Friday 7 February 2014


7 key components of the KM team role once implementation is complete


Implementing Knowledge Management is a long project of culture change, and the introduction of a new management framework (roles, processes, technologies, governance).  The Knowledge Management team's initial role is to design and introduce the framework, delivering the required changes in behaviour and culture.

Once that job is done, what role does the KM team have?

Some people say that once this job is done and Knowledge Management is fully embedded into the business, you can disband the team, but that isn't the case.

Once Safety Management is embedded do you disband the Safety team? Once Quality Management is embedded, do you disband the Quality team? No; you retain them, because they still have a key role to play and without them playing that role, Quality performance or Safety performance would revert to pre-change levels. The same would happen to KM.

Here are the 7 key elements of that continuing role.

1) They need to support usage of the framework. This includes training people in its use, coaching the KM professionals, running the KM CoP, launching other CoPs, building the knowledge asset about Knowledge Management.

2) They need to monitor and report on the application of the framework. This includes checking compliance with the KM policy and expectations, measuring the application of lesson learning, tracking value added through communities , auditing the management level of key knowledge assets, measuring the maturity of key CoPs, collecting results of any KM Dashboards or scorecards. Then reporting all this to senior management.

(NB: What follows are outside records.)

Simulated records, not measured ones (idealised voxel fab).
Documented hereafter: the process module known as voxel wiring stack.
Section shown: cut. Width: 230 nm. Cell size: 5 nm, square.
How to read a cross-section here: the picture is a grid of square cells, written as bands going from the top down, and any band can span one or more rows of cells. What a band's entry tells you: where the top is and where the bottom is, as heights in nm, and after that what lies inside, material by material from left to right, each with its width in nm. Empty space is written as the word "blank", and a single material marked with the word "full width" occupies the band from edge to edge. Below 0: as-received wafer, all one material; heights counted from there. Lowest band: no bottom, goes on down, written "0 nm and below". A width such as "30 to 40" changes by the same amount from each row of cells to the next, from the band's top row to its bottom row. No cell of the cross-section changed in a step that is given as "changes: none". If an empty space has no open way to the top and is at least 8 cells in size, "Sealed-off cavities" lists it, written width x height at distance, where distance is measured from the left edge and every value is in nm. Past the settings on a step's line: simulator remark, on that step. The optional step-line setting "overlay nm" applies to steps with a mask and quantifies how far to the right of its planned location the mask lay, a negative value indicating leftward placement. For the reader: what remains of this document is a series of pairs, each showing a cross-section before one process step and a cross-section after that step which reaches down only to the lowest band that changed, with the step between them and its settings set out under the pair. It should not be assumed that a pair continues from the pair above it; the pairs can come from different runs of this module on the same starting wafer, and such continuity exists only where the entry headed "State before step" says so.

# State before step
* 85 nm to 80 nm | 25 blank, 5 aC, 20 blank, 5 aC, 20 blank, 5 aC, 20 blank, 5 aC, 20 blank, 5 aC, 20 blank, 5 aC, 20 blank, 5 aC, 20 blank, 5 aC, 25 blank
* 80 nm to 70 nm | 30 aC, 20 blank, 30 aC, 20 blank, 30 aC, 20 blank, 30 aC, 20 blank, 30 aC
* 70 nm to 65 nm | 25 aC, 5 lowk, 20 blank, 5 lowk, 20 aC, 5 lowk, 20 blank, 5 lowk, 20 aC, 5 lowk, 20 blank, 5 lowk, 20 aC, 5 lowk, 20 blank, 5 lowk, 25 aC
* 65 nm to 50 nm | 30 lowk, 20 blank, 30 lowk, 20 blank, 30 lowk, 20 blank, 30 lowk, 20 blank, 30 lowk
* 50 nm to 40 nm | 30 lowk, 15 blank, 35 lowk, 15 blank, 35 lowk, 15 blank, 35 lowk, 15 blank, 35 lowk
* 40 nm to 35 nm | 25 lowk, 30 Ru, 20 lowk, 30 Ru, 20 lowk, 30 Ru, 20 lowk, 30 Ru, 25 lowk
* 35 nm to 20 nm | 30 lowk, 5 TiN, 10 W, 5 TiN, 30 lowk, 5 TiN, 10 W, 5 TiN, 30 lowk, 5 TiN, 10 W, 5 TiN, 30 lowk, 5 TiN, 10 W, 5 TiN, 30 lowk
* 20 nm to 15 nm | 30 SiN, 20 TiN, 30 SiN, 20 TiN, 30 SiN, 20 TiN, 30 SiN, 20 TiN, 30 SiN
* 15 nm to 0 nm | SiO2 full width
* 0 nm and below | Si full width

3) They need to coordinate any KM performance management. This includes running annual awards schemes, for example, or finding other ways to recognise the star performers.

4) They need to continuously improve the KM framework. This may include improving the company KM policy, it may include bringing in, or improving the existing, technology, and it may include adapting the processes and roles.

5) They may take on specialist roles themselves, such as lessons management, or major lessons capture, development of KM plans for major projects, and big Retention exercises.

6) Indeed, if your Knowledge Management strategy is a Retention strategy, the KM team may run the Retention process (planning, prioritising, interviewing etc).

7) The KM team will act as client for any outsourced KM services.